The Yorkshire Sculpture Park (YSP) will hold an exhibition that uses technology to challenge travel restraints on artists. Beyond Boundaries: Art by Email (7-29 January 2017) has invited artists from the Middle East who may find it difficult to enter the UK, often due to political circumstances, to submit proposals for work that can be sent by email. The proposed works include sculptures that can be 3D-printed, performances by instruction, photography, and film and sound works.
YSP have received around 60 proposals since the call for submissions was released in August from countries including Syria, Iraq, Palestine, Egypt, Turkey and Iran. Around 14 projects will be selected by 10 November.
The project was inspired by YSP’s experience of working with artists who struggle to obtain visas and those who are too fearful to even apply. “There’s so much brilliant art out there that’s not getting a platform because of difficulties in travelling,” says the senior curator, Helen Pheby. The exhibition is part of YSP’s ongoing partnership with ArtRole, a UK- and Iraq-based contemporary arts organisation that develops cultural exchanges with the Middle East.

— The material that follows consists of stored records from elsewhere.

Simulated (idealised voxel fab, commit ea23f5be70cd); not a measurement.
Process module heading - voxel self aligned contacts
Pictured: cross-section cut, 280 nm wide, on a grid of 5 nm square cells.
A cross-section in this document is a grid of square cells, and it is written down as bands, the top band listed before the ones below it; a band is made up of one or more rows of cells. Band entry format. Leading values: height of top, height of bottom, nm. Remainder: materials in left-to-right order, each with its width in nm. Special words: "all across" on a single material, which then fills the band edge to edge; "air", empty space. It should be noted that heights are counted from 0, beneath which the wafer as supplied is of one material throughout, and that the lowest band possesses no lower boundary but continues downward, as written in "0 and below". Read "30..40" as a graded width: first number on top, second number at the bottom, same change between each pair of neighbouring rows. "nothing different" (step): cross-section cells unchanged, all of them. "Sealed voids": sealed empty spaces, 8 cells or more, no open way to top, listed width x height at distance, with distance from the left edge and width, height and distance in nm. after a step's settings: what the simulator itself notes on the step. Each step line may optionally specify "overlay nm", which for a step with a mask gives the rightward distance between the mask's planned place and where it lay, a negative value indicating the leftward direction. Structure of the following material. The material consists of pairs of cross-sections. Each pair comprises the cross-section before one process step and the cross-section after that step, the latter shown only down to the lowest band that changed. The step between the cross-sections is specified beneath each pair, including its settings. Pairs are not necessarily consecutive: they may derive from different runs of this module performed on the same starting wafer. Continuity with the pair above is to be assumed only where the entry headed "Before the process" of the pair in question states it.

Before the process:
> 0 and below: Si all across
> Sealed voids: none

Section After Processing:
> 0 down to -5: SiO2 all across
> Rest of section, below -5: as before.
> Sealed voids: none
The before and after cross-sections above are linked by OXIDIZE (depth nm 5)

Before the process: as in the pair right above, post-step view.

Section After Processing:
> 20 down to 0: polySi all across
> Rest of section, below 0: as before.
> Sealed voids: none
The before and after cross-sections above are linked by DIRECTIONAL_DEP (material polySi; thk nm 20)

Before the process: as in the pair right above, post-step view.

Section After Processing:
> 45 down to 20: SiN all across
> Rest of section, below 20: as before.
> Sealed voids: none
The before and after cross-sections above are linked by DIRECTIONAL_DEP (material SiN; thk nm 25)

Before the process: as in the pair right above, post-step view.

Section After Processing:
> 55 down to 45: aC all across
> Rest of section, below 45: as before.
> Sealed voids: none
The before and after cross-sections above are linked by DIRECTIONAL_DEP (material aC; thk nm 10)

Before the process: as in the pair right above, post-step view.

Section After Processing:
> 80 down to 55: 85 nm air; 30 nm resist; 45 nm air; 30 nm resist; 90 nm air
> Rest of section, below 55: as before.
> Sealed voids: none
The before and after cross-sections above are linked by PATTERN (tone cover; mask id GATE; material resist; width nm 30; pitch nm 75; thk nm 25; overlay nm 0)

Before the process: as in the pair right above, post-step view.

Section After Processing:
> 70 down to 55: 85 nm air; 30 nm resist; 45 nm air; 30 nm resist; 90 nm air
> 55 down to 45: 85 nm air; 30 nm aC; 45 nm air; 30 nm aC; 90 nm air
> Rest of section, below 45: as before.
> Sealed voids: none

A virtual residency with the Iraqi-Kurdistan artist Azar Othman Mahmood will coincide with the exhibition. Pheby says that YSP have wanted to work with Mahmood, who produces socially engaged installation works, for years but they have struggled due to travel complications. He was previously denied entry into the UK to attend an exhibition at Manchester’s Cornerhouse Art Gallery that included his own work. Mahmood will Skype with an audience at YSP on 21 January and visitors to the park are encouraged to use social media to communicate with him using the hashtag #ForAzar.
Although using technology in such a way is new to YSP, Pheby hopes that this will be the start of a series of programmes. “If it goes well, I hope that we will be able to make the event annual and expand it to other countries and regions with similar difficulties,” she says.